Versailles funeral home owner Steve Ward should be penalized in light of his 2012 guilty plea to sexual misconduct with a minor, an attorney for the Kentucky Board of Embalmers and Funeral Directors argued Tuesday.
"I believe that his license should be revoked permanently," said Kathleen Kearney Schell.
But Debra Dawahare, Ward's attorney, argued that Ward has "suffered sufficiently for the misdemeanor he pled to," and asked the five-member board to "not penalize him."
"Many in the community felt he was railroaded," Dawahare said.
The closing arguments came at the end of a two-day hearing in Lexington before the board, whose primary purpose is to protect consumers and to license funeral directors and funeral homes. The board's decision will not be made public until a signed order is entered into the record, said hearing officer Susan Durant. That could take days or weeks.
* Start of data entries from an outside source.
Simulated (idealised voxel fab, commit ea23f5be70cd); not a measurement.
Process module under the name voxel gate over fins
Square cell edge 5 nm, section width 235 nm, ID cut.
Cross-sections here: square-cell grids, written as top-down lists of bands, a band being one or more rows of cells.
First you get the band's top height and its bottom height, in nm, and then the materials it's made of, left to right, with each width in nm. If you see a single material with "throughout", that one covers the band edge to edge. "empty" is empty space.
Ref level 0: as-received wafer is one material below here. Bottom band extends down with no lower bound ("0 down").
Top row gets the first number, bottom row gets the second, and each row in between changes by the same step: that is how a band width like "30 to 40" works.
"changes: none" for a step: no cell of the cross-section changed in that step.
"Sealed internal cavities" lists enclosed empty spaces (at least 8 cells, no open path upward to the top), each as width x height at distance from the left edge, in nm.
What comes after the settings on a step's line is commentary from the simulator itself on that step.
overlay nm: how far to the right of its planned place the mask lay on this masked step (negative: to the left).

Under state law, the board appointed by the governor has authority to take action against a funeral director "committing any act which constitutes unprofessional, fraudulent, misleading, corrupt, deceptive or dishonest conduct."
Ward, owner of Blackburn and Ward Funeral Home in Versailles, was granted shock probation in September after serving nearly four months of a year-long sentence for sexual misconduct, a misdemeanor. Ward pleaded guilty in May to engaging in "deviant sexual intercourse" with a 14-year-old boy. Five other counts of third-degree sodomy were dismissed.
Despite the guilty plea, Ward "maintains his innocence" and "has asserted that he entered his guilty plea to avoid more serious charges," according to records filed with Frankfort Circuit Court.
The documents were filed in Frankfort, home of the board office, when Ward sought to continue the administrative hearing to another date. But Franklin Circuit Judge Thomas Wingate issued an order Monday that the Lexington hearing should proceed.
Dawahare said in her closing argument that Ward made a decision "to avoid a trial that could have gone either way, so, faced with that choice, he agreed to a deal."
Ward "now faces the possibility of losing a license to practice in his profession," Dawahare said.
"Steve is a good man, generous to a fault," she added.
Special Judge Bill Clouse, who presided over the criminal case, didn't view Ward as a threat to anyone in approving shock probation and early release from jail, Dawahare said. If Ward had brought dishonor to the funeral profession, "his own community would have risen up against him," Dawahare said.
Instead, the community continues to support Ward and to patronize the funeral home, she said.
Ward was Woodford County coroner for 20 years but lost a bid for re-election in 2010 to Ronald Eugene Owens.
Schell, the board attorney, argued that even though this was Ward's first time before the panel, it is one of "the most serious and egregious" cases to come before the group.
"No testimony has been given here that there was anything false or anything to be gained by the young man except maybe justice," Schell said.
Before closing arguments, the board also heard from character witnesses who praised Ward, including the Rev. Rebecca Peterson, assistant pastor at Versailles United Methodist Church. Ward attends services there.
"I think people who know Steve don't believe those charges are true," Peterson said.
Even if the board finds that Ward acted unprofessionally and revokes his license, the funeral home could still operate if there are other employees who are licensed embalmers and funeral directors to operate it, Schell said.
If the decision goes against him, Ward could also appeal to the Franklin Circuit Court.
The hearing coincided with the mid-winter conference of the Funeral Directors Association of Kentucky at the Hilton Lexington Downtown.